[SVC35-P04] Research on observation method of volcanic ash-fall accumulation using spaceborne SAR
Keywords:ash-fall distribution, SAR, coherence
In this development, we use InSAR coherence analysis. In InSAR results, clear fringes are seen if the coherence is high. On the other hand, noise is dominant if the coherence is low, and fringe becomes unclear. Generally, loss of coherence (decorrelation) is caused by difference of radar scatter at the pixel for InSAR pair. In a result from an interferometric pair including the eruption occurrence, decorrelation due to radar scatter change caused by volcanic ash accumulation is generally seen around the crater. For example, we analyzed PALSAR-2 InSAR pairs acquired before and after the Kuchinoerabujima eruption on January 17, 2019 and revealed that decorrelation area due to volcanic ash accumulation was seen within the range of about 1 km from the Shin-dake crater. Furthermore, decorrelation area extended to a range of about 1.5 km along the southwest and northwest valleys, which is consistent with the direction of pyroclastic flow.

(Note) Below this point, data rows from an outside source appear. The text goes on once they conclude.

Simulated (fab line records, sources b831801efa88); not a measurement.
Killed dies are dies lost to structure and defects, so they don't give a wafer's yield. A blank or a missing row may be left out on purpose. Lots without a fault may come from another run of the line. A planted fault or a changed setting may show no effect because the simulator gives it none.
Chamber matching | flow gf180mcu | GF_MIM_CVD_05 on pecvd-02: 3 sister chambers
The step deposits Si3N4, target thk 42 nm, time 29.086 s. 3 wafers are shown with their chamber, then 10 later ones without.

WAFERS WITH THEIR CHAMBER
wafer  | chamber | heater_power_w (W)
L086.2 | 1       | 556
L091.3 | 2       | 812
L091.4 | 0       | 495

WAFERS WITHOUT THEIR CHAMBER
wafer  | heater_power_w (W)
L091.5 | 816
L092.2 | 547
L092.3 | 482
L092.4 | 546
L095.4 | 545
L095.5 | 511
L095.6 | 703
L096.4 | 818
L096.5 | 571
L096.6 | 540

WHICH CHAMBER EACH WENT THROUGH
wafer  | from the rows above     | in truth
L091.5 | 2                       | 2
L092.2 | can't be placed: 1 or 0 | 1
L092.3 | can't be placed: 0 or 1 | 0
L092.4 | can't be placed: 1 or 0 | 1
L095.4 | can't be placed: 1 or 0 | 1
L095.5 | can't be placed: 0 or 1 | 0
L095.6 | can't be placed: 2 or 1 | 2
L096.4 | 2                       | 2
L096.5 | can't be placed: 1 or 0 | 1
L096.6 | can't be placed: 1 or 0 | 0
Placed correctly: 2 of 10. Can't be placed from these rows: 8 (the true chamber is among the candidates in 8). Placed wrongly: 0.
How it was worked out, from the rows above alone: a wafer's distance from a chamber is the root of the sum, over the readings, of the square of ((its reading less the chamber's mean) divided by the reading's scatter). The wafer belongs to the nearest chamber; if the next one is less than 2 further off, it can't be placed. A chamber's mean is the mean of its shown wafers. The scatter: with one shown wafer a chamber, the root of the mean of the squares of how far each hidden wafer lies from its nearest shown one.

Additionally, we analyzed InSAR pairs for December 18, 2018 and January 29, 2019 eruptions, and revealed the similar decorrelation around the crater. However, they were obviously small relative to that for January 17, 2019 eruption. Especially, that for January 17, 2019 eruption was limited to the vicinity of the crater. Thus, we could clearly see the difference in the volcanic ash accumulation area from InSAR coherence analysis.
If the relation between decorrelation and the amount of volcanic ash accumulation becomes clear quantitatively, the amount of volcanic ash accumulation will be obtained from InSAR coherence analysis. Then, in this development, we estimate decorrelation only due to volcanic ash accumulation, using a temporal coherence change model without volcanic ash effect constructed from InSAR coherence time-series analysis. Furthermore, we estimate coefficient converting coherence to the amount of volcanic ash accumulation from case studies. However, coherence basically saturates easily and thin accumulation of volcanic ash is difficult to detect, and therefore, it is difficult to detect the spatial distribution of volcanic ash accumulation. So, we attempt to estimate spatial distribution of volcanic ash accumulation by combining InSAR coherence analysis and ash-fall simulation in this development.